Old weather diaries aid new studies
Better climate for neglected science.
EINSIEDELN, Switzerland - A librarian at this 10th-century monastery leads a visitor beneath the vaulted ceilings of the archive past the skulls of two former abbots.
He pushes aside medieval ledgers of indulgences and absolutions, pulls out one of 13 bound diaries inscribed from 1671 to 1704 and starts to read about the weather.
"January 11 was so frightfully cold that all of the communion wine froze," said an entry from 1684 by Brother Josef Dietrich, governor and "weatherman" of the once-powerful Einsiedeln Monastery. "Since I've been an ordained priest, the sacrament has never frozen in the chalice."
"But on Jan. 13 it got even worse and one could say it has never been so cold in human memory," he added.
Diaries of day-to-day weather details from the age before 19th-century standardized thermometers are proving of great value to scientists who study today's climate. Historical accounts were once largely ignored, as they were thought to be fraught with inaccuracy or were simply inaccessible or illegible. But the booming interest in climate change has transformed the study of ancient weather records from what was once a "wallflower science," says Christian Pfister, a climate historian at the University of Bern.
The accounts dispel any lingering doubts that Earth is heating up more dramatically than ever before, he says. Last winter - when spring blossoms popped up all over the Austrian Alps, Geneva's official chestnut tree sprouted leaves and flowers, and Swedes were still picking mushrooms well into December - was Europe's warmest in 500 years, Pfister says. It came after the hottest autumn in a millennium and was followed by one of the balmiest Aprils on record.
"In the last year, there was a series of extremely exceptional weather," he says. "The probability of this is very low."
The records also provide a context for judging shifts in the weather. Brother Konrad Hinder, the current weatherman at Einsiedeln and an avid reader of Dietrich's diaries, says his predecessor's precise accounts of everything from yellow fog to avalanches provide historical context.
"We know from Josef Dietrich that the extremes were very big during his time. There were very cold winters and very mild winters, very wet summers and very dry summers," he said, adding that the range of weather extremes has been smaller in the 40 years he has recorded data for the Swiss national weather service.
"That's why I'm always cautious when people say the weather extremes now are at their greatest. Without historical context, you lose control, and you rush to proclaim every latest weather phenomenon as extreme or unprecedented," Hinder said.
Most historians and scientists delving deep into archives seek accounts of disasters and extreme weather events. But the records can also be used to obtain a more precise temperature range for most months and years that goes beyond such general indicators as tree rings, corals, ice cores or glaciers.

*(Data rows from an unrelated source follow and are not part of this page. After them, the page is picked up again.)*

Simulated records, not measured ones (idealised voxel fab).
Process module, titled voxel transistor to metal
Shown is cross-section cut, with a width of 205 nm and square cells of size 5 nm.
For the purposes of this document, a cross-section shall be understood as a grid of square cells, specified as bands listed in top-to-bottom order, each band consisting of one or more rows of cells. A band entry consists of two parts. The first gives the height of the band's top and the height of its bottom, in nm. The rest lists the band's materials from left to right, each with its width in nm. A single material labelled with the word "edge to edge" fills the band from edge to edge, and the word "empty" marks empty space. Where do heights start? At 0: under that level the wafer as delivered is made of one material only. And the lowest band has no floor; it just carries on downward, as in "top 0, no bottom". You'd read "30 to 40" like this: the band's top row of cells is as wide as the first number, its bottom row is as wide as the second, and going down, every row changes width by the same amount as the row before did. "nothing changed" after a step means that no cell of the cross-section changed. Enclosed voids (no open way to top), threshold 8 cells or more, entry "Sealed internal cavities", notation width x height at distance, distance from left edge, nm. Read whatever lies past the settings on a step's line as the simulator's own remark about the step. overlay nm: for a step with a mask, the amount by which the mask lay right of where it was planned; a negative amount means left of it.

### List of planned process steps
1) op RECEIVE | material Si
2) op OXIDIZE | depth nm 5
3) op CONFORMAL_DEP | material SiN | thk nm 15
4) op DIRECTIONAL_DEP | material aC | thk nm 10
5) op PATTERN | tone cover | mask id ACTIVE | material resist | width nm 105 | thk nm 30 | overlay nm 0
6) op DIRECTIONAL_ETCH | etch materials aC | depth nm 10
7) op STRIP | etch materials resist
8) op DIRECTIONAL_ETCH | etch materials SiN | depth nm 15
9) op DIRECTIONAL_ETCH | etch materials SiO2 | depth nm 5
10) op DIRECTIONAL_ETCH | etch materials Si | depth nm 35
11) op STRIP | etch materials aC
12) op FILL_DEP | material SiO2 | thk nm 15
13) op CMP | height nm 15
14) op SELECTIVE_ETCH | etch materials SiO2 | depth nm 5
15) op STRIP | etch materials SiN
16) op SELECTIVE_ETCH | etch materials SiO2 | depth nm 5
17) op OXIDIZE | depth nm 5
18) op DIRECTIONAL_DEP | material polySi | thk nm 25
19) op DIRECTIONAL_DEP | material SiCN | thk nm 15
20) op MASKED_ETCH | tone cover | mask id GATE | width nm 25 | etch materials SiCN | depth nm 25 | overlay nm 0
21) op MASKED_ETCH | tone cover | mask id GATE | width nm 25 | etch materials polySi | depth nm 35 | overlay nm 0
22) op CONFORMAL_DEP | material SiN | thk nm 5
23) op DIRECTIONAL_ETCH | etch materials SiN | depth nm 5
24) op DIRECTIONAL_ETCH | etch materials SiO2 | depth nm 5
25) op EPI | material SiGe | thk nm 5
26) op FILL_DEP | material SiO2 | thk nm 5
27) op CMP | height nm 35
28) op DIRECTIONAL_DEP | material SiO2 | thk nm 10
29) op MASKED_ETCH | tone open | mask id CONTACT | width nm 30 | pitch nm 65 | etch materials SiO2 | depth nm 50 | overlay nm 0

Such weather sources include the thrice-daily temperature and pressure measurements by 17th-century Paris physician Louis Morin, a short-lived international meteorological network created by the Grand Duke of Tuscany in 1653, and 33 "weather diaries" surviving from the 16th century. In Japan, court officers kept records of the dates of cherry blossom festivals, which allow modern scientists to track the weather of the time.
Early records often are discovered only by chance in documents that have survived in centuries-old European monasteries like Einsiedeln, or in the annals of rulers, military campaigns, famines, natural hazards and meteorological anomalies.
In Klosterneuberg, Austria, near Vienna, an unidentified writer noted a lack of ice on the Danube in 1343-1344 and called the winter "mild," while the abbot of Switzerland's Fischingen Monastery laments the late harvest of hay and corn in the summer of 1639 when "there was hardly ever a really warm day."
Scores of similar clues are pieced together year by year to determine temperature ranges, says Pfister, whose team of four uses old "weather reports" to work back as far as the 10th century.